Child marriage is a global crisis that demands urgent attention. Every year, an estimated 12 million girls are forced into marriage before they reach the age of 18. Boys are also affected, but to a lesser extent. This practice perpetuates poverty and inequality, and has devastating consequences for the health and well-being of children.
Thankfully, major organizations such as the United Nations and UNICEF are leading efforts to end child marriage by 2030. The Girls Not Brides partnership and Human Rights Watch campaign are also working to promote policy and legal reforms that protect girls and prevent child marriage.
Former First Lady Michelle Obama is drawing more attention to the issue today, sharing a shocking report on child marriage and calling the practice “one of the greatest threats to girls’ education and empowerment worldwide.”
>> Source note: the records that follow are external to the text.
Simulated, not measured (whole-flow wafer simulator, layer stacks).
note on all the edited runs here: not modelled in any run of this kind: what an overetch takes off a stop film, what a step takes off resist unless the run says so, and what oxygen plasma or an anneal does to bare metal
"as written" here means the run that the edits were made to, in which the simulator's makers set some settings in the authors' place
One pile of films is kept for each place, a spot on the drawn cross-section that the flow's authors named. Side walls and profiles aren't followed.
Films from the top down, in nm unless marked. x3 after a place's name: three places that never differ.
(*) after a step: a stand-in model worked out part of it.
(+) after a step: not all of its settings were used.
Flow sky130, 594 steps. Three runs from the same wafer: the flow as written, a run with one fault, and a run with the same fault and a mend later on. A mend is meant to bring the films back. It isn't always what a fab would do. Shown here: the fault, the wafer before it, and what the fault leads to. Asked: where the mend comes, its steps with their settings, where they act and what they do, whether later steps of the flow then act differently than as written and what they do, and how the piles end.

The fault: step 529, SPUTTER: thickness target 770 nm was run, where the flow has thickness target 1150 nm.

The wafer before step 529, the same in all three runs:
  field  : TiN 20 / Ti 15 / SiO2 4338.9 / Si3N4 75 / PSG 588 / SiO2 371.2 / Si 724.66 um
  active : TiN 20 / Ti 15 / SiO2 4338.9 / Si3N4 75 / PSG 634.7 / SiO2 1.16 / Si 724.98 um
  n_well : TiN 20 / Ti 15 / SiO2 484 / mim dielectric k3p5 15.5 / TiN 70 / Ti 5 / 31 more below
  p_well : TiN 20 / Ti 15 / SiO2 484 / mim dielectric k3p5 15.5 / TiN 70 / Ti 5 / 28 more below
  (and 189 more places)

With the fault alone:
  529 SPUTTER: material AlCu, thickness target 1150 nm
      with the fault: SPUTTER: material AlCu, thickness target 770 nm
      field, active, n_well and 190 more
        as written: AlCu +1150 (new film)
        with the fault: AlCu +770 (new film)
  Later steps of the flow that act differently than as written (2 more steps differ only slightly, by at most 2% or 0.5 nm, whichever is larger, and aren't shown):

Child marriage is one of the greatest threats to girls' education and empowerment worldwide—and an important new report from @UNICEF shows the challenges that remain to ending this practice. I hope you’ll take the time to read it: https://t.co/oJmZdEGSXy pic.twitter.com/WGLLgmWfWz
— Michelle Obama (@MichelleObama) May 9, 2023
Obama points to a UNICEF report that shocks with its very first statistic stating “an estimated 640 million girls and women alive today were married in childhood.”
“Nearly half of child brides live in South Asia (45 per cent) with the next largest share in sub-Saharan Africa (20 per cent),” the report says, “followed by East Asia and the Pacific (15 per cent) and Latin America and the Caribbean (9 per cent).”
And about that established goal of ending child marriage by 2030, UNICEF says “progress would need to be nearly 20 times faster to reach the target of ending child marriage by 2030.”